Xiao Dou participated in a carnival at NOI, where completing each event earns a badge. Badges only consist of the letters N, O, and I. At the carnival, he collected a string of $K$ badges. The rules for prizes are based on the length of the Longest Common Subsequence (LCS) between the collected string and the prize string. It is known that the length of the prize string is $N$, and the prize string will not contain the three consecutive letters NOI. That is, the prize string will not contain the substring NOI. Now, Xiao Dou wants to know how many different valid prize strings correspond to each possible prize level (where the prize level is defined by the length of the LCS).
Input
The first line contains two integers $N$ and $K$, representing the length of the prize string and the length of the string collected by Xiao Dou, respectively ($N \le 1000, K \le 15$).

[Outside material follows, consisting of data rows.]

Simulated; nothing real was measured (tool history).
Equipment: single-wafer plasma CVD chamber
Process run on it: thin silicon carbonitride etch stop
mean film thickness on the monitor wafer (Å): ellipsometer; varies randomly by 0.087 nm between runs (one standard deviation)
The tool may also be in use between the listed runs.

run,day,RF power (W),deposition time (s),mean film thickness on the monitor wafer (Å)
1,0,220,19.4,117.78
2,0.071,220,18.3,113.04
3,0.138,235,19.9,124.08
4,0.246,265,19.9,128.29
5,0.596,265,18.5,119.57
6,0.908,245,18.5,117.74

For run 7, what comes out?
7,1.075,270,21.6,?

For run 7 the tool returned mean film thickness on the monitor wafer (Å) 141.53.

The second line contains a string of length $K$, representing the badges Xiao Dou collected.
Output
The output consists of $K+1$ lines. The $i$-th line represents the number of valid prize strings whose LCS length with the collected string is $i-1$. Since this number can be very large, output the result modulo $10^9 + 7$.
Constraints
- For 10% of the data, $N \le 10, K \le 10$.
- For 30% of the data, $N \le 100, K \le 4$.
- For 100% of the data, $N \le 1000, K \le 15$.
Examples
Input 1
3 2 NO
Output 1
1 19 6
Note
- Prize strings with LCS length 0: III;
- Prize strings with LCS length 2: NON, NNO, NOO, ONO, INO, NIO;
- Excluding NOI, the remaining $19 (26-6-1)$ types have an LCS length of 1.